The Humble PID Controller That Can Do What Engineers Thought Required AI

At minus 40 degrees Celsius, the heater in a barn full of cows maxes out. The fan slows to keep warm air in. CO2 starts climbing past 1,000 parts per million — the threshold for good air quality. Then past 2,000. At 3,000 ppm, the control system makes a final, automatic decision: the cows are better off breathing stale air than freezing. No engineer intervenes. No optimization algorithm solves a differential equation. A handful of classical PID controllers, arranged with deliberate logic, navigate the entire crisis.
That scenario — drawn from real simulations in a new paper by Sigurd Skogestad of the Norwegian University of Science and Technology — is a provocation. For roughly 40 years, the dominant view in academic control engineering has been that managing shifting, conflicting constraints requires sophisticated model-based tools: model predictive control (MPC), which uses a dynamic mathematical model of a process to continuously solve an optimization problem, or real-time optimization (RTO), which does the same at a slower timescale. These tools are powerful. They are also expensive to build, brittle when the model drifts from reality, and opaque to the operators who run industrial plants day to day. Skogestad (2026) argues — with worked examples and simulations — that a much older, simpler approach has been hiding in plain sight.
The Science
The approach is called Advanced Regulatory Control (ARC), and it is built from elements that have existed in industrial plants for more than 60 years. The two key building blocks are selectors and split-parallel control.
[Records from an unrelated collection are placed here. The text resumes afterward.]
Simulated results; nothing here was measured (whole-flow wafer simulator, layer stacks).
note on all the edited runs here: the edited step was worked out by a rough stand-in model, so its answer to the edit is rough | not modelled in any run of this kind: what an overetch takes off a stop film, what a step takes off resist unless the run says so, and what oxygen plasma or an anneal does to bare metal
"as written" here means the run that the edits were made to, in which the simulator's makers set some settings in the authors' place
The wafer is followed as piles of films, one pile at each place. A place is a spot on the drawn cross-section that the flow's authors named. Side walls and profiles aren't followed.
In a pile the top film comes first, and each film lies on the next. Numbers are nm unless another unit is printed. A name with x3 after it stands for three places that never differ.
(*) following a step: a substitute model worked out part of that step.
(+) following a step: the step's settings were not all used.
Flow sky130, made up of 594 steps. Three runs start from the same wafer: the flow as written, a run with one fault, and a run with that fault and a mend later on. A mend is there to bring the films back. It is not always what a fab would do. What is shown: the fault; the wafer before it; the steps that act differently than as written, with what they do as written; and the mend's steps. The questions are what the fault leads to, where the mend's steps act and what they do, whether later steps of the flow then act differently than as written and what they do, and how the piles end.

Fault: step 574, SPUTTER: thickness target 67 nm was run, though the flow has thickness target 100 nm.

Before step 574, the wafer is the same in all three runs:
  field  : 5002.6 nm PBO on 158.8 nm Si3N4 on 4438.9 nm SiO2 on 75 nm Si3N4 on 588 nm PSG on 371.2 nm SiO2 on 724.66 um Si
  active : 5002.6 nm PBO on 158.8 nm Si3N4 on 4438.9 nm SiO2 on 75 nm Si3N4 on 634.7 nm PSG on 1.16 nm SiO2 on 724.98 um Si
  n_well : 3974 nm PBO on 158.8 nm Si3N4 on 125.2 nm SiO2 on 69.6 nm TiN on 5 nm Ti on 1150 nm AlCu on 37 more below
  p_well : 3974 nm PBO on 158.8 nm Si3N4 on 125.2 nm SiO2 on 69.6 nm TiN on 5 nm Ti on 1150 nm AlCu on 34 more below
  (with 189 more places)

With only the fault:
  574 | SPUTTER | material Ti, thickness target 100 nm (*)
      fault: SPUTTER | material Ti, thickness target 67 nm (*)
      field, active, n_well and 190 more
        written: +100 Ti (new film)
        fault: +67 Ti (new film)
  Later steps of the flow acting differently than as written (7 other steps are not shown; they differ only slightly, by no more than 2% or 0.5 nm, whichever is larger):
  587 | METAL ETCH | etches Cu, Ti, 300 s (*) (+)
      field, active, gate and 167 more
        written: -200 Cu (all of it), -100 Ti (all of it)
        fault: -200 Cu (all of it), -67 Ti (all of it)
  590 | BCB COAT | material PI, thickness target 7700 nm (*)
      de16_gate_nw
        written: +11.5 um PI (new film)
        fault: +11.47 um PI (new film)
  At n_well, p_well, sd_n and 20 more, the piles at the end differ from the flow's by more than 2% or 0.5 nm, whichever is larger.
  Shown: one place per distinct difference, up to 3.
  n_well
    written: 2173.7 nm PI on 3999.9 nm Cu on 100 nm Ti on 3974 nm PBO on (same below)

A selector is a logic element that picks between competing controller outputs. A MAX-selector passes whichever of its inputs is largest to the actuator; a MIN-selector passes whichever is smallest. In practice, this means a single valve or motor can be "claimed" by whichever controller currently has the most urgent constraint to enforce — and released back to normal duty when the crisis passes. A split-parallel controller handles the opposite problem: two actuators competing to control the same variable, each given a slightly different setpoint so they hand off smoothly without fighting each other.
Neither concept is new. Maarleveld and Rijnsdorp described override schemes for industrial distillation columns as far back as 1970. What Skogestad's paper does is systematize them — articulating formal rules for when to use MAX versus MIN selectors, how to order them in a hierarchy when constraints conflict, and how to set the setpoint offsets in split-parallel schemes to avoid instability. These rules are then stress-tested against two case studies drawn from genuinely complex industrial situations: an offshore oil and gas separator handling a two-phase hydrocarbon stream, and a ventilated barn where cow welfare depends on balancing air quality against warmth.
The barn case is deliberately approachable — most people have intuitions about temperature and fresh air. But it is not a toy problem. It has three constraints, two manipulated variables, and conflict scenarios that can cascade in non-obvious ways. The oil and gas case is straightforwardly industrial: seven interacting constraints, five potential bottlenecks, and the economic imperative to maximize production throughput at all times.
What They Found
The gas-liquid separator: making the bottleneck find itself
In oil and gas production, a separator tank takes a mixed stream from a well and splits it into gas (compressed by a compressor and piped away) and liquid (pumped out through a valve). The throughput manipulator — the TPM, the single variable that sets the production rate for the whole system — is traditionally either the feed valve (how fast fluid comes from the well) or the compressor (how fast gas leaves). Operators set it manually.
The problem: if you're trying to maximize production, the real limit shifts constantly. Sometimes it's the well pressure (push too hard and you damage the reservoir — a minimum pressure constraint of 170 bar in this study). Sometimes it's the compressor hitting maximum speed. Sometimes it's the liquid outlet valve fully open. Whichever constraint is active at this moment is the bottleneck, and ideally the TPM should be located there — automatically.
Skogestad shows that combining MIN-selectors with split-parallel pressure controllers (PCA and PCB, with setpoints of 70 bar and 71 bar respectively — a deliberate 1-bar gap) achieves exactly this. When the compressor saturates at 100% speed, the separator pressure starts to rise past 70 bar. PCB wakes up and begins throttling the feed valve. The TPM has migrated, by feedback, to the feed. When the compressor constraint relaxes, the process reverses. No model. No optimizer. The architecture itself encodes the priority logic.
The full scheme, shown in
, handles seven simultaneous constraints: minimum reservoir pressure, maximum compressor speeds for two compressors, maximum liquid valve opening, minimum and maximum pressures in the gas export pipeline. Each constraint maps to exactly one controller; each controller can claim or release its actuator through a MIN-selector. The structure repeats — every valve and compressor has a MIN-selector fed by an upstream L-setpoint, a downstream H-setpoint, and a desired operating value. Once you see the pattern, the diagram becomes readable.
A key design insight: setting the split-parallel setpoint gap larger gives the system an economic buffer. While separator pressure drifts between SPL and SPH (neither controller active), gas or liquid accumulates in the tank — buying time before the feedrate must be cut. A larger delays that cut, which has direct production value.
The barn: hierarchical constraint management for happy cows
The barn problem has a single manipulated variable — fan speed , ranging from 0% to 100% — and three constraints: CO2 concentration ppm (satisfied by a faster fan, which flushes air), temperature $T \geq 5°$C (satisfied by a slower fan, which retains heat), and temperature $T \leq 20°$C (satisfied by a faster fan again).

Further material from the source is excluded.